Abiodun David John, 33, has been arrested for allegedly trying to hack into the bank accounts of a British engineer murdered in the Alps alongside family members.
Reports said John tried to access money belonging to Saad Al-Hilli, 50, who was shot dead close to Lake Annecy, in eastern France, on September 5. According to reports, John tried to access Al-Hilli’s Royal Bank of Scotland and HSBC accounts within a few days of the quadruple murders where Al-Hilli’s wife and mother-in-law were also killed and a French cyclist gunned down nearby.
John’s arrest by Greater Manchester Police in Salford followed a request by Annecy magistrates and Surrey Police, who are leading the hunt for the killer.
A raid on his flat yielded numerous mobile phones and documents, said an investigating source.
John, in turn, insists he is innocent, and told the Manchester Evening News: ‘I believe that people have been tapping into my phone and accessing my internet.
‘When the police came into my house I did not know what they were talking about. They were talking about a dead man and said that I did it – took some money from a dead man’s account.
Somehow they connected this to me. I do not know where this has come from.
‘They took me to the police station and they explained why I had been arrested.
‘I was completely shocked. I did not know where the police were coming from. I am totally innocent.

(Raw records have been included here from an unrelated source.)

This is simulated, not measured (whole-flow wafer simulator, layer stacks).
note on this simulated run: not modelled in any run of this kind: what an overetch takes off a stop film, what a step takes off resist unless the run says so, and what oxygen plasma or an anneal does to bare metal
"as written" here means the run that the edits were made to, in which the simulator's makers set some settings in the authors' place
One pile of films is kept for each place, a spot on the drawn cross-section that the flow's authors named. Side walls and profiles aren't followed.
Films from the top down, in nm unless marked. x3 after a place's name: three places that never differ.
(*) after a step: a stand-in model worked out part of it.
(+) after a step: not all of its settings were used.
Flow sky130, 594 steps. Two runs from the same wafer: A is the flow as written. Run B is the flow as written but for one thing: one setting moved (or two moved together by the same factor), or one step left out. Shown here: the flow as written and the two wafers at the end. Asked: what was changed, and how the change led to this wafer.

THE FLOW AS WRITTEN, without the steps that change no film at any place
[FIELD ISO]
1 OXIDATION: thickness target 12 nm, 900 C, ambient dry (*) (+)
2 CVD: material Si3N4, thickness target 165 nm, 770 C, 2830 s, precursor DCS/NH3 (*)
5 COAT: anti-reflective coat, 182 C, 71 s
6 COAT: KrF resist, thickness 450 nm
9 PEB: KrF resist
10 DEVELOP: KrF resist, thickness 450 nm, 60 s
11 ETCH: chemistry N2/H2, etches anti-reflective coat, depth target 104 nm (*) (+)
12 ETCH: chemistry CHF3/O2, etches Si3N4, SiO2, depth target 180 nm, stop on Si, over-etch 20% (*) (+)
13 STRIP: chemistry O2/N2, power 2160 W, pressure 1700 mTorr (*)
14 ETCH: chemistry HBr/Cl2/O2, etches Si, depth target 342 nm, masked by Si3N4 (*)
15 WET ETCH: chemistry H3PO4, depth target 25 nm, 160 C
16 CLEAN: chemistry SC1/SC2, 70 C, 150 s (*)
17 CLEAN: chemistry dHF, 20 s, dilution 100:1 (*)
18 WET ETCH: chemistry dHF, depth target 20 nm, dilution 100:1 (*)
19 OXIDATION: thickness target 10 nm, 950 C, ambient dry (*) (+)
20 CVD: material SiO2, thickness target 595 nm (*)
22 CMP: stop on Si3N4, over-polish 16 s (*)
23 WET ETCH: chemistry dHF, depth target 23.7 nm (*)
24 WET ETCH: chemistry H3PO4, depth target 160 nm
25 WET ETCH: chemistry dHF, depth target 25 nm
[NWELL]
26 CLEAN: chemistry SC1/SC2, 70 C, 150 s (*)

‘I do not know where this whole thing has come from.’
Murdered Saad Al-Hilli |
John is due to answer bail at Guildford police station in Surrey on Tuesday.
More than 150 officers are involved in the Anglo-French operation to try and find the Annecy killer, but so far there have been no arrests.
Detectives have been baffled as to why Al-Hilli, his wife Ikbal, 47, and mother-in-law Suhalia, 74, were shot dead.
A variety of theories have emerged regarding the motive for the killings.
Media reports have linked Al-Hilli with a secret trust account thought to include £15million in illegal kickbacks to Saddam Hussain’s regime. But French police last month denied any link between the British engineer and Saddam Hussain.
The idea that the killer may have been a lone psychopath was ‘gaining ground’ according to police. Officers suggested that the type of gun the killer used – a 7.65mm Luger – is not consistent with the work of a trained assassin.
It has also been suggested that the cyclist killed may have been the main target and that the family were simply in the wrong place at the wrong time.
Annecy prosecutor Eric Millaud admitted last month that there was no ‘immediate prospect’ of the crime being solved and that the investigation would be a long process.